Who Writes the Bugs? A Deeper Look at 125,000 Kernel Vulnerabilities
Part 2 of our kernel vulnerability analysis. Part 1 covered bug lifetimes and VulnBERT. This post digs into the human side: who introduces vulnerabilities, when they do it, and what we can do about it.
In Part 1, I analyzed 125,000 kernel bugs and found they hide for 2.1 years on average, with race conditions surviving over twice as long as other bug types. I built VulnBERT to catch them at commit time.
But that analysis treated bugs as abstract data points. This time I asked different questions: Who writes the buggy code? When do they write it? And who are the super-reviewers who catch bugs faster than anyone else?
The answers surprised me. Weekend commits are actually less likely to introduce vulnerabilities, but they take 45% longer to fix. Intel contributes the most bugs because they contribute the most code. And 117 "super-reviewers" catch bugs nearly twice as fast as everyone else.

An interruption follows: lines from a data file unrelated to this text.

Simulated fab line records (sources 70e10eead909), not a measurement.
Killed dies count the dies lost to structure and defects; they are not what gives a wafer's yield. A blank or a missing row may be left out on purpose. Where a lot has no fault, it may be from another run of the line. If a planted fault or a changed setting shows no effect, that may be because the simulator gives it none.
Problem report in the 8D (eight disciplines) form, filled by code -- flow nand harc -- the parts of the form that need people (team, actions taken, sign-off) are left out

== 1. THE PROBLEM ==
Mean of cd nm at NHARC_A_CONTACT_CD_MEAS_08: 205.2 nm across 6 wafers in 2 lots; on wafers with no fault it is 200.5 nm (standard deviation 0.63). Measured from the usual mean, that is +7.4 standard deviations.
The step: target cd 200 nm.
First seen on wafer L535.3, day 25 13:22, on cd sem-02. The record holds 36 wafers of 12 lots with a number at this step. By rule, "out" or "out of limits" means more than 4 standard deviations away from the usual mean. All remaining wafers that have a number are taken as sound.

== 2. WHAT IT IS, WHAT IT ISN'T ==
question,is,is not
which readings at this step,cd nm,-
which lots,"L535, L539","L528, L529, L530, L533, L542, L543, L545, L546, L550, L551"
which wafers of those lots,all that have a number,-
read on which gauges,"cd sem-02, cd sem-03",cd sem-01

The findings point toward concrete process improvements that could reduce average bug lifetime by 35%.
| Key findings at a glance | |
|---|---|
| 117 | Super-reviewers who catch bugs 47% faster than average |
| 0.88 years | Self-fix lifetime (vs 2.59 years for cross-fixes) |
| -8% | Weekend commits are LESS likely to be vulnerable |
| +45% | But weekend bugs take longer to fix (review coverage) |
| 5.0 years | Average lifetime for race conditions (2x deadlocks) |
| ~35% | Estimated reduction possible with process improvements |
The Super-Reviewers
Not all bug-fixers are created equal. When I ranked everyone who had fixed at least 50 bugs, a clear pattern emerged: some people consistently find bugs faster than others.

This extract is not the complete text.